Friday, 22 March 2019

Saving Carmondean Library


Had a nice meeting at BNI TGI in the Edinburgh Marriott after which rushed back to Dobbies, Livingston to begin some video editing, when at the back of nine I saw on the Save Our Ability Centre - West Lothian FB Page there was a meeting about the proposed squeezed relocation of Carmondean Library into the Ability Centre building, at 9:30am in Livi Civic Centre. 

Typical, I thought. Having the meeting just when I'm at BNI TGI and can't attend. Then I looked at my watch. It was 9:10am. Oh. I can attend.

Immediately discarded my half drunk pot of tea and jumped in the car, parked it up at Howden Park and legged it down the hill to the Civic Centre with loads of great arguments I intended to put forward for how important libraries are (student literacy levels, social interaction, promoting and using imagination and creativity) and why Carmondean Library is perfect where it is (nice and central, next to supermarket, health centre and park) and should be protected, invested in, expanded even (more books, audio books, DVDs, book clubs, writing classes) - not crammed into a building and shuffled off out of sight.

I jogged breathlessly into the Civic Centre only 10 minutes after the meeting started, signed in and crept into the public gallery unsure whether I could/should/wanted to say something, and/or whether I should blurt something out even if I wasn't allowed, while simultaneously shaking my fist or some such. 

After a nice chap confirmed to me the public weren't actually permitted to comment, I resigned myself to sitting in the public gallery between someone who bore all the resemblances to being a reporter from my days doing work experience at the EK News, and two other people sitting up the back. 

The Save Carmondean Library issue was the last on the agenda. It turned out the nice guy who who told me I couldn't comment was the Acting head of Housing, Customer and Building Services who seemed to be leading the charge to move Carmondean Library into the Ability Centre (push pull Jaws effect here) and 'decant' the staff and users of the Ability Centre into Deans Community High School for ten months while the renovations took place. 

According to he and the Acting Head of Social Policy the feedback that they had received about the proposal to cram Carmondean Library and Ability Centre into one building was nothing but positive. Everybody they had spoken to was over the moon about the move. People were tripping over themselves to spill adulations and praise upon them like pearls.

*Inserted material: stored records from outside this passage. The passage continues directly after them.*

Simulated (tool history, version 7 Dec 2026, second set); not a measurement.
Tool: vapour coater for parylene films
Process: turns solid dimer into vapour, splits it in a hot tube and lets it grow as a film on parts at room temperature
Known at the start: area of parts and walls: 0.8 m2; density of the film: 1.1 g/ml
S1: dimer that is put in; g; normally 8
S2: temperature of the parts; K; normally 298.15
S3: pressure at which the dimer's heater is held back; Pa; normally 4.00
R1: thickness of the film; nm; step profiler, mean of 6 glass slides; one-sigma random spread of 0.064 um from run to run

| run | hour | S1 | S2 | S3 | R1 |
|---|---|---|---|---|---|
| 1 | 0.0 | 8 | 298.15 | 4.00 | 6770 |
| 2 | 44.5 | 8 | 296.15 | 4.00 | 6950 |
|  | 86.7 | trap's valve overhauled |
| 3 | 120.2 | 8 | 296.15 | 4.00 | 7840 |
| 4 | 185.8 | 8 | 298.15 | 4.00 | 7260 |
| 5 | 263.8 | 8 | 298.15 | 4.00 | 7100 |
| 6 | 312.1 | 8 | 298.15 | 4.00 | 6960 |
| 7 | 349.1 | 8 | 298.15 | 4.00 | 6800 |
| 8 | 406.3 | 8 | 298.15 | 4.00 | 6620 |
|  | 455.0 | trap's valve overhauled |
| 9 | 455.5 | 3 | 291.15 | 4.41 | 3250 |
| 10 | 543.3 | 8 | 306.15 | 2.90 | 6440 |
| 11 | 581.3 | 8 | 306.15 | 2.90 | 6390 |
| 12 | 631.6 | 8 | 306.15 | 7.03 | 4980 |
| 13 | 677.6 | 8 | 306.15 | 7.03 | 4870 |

But who have they talked to? Well, not me. And they don't seem to have heard of Facebook in general or the 'Save The Ability Centre' page or 'Save Carmondean Library' pages in particular.

After cramming my fist in my mouth in an effort to not blurt out something untoward, the meeting drew to a close and I had a chat with the other two good people in the gallery, who it turns out were to be my allies in this fight, and I look forward to working with them in the hope that we can bring this to light, reach the public and find out whether it really is a necessary and popular move, and if not, what else can be done instead.

It's just a shame a public consultation (not to be confused with 'engagement') was carried out before all of these plans were put in motion rather than in the coming months just before they are finalised.

Then if/when we win all their work that we have paid for will not have been in vain.


Monday, 11 March 2019

The Making of Snow Plow Blues


Rude songs have been with us for centuries. They are nothing new. But how did the Snow Plow Blues come about? And why is it so blue?

Well, it all happened like this.

I was messing around on my guitar trying to come up with a way to make a 12 bar blues in E sound more interesting, and I found that if I twiddled my left pinkie around it sounded quite good. Changing the chords of E, A and B to flatter or sharper or minor or major or whatever the technical music term is, by just pressing my pinkie on different strings, it meant I could almost get a melody out of it while still playing the other strings in the main chords.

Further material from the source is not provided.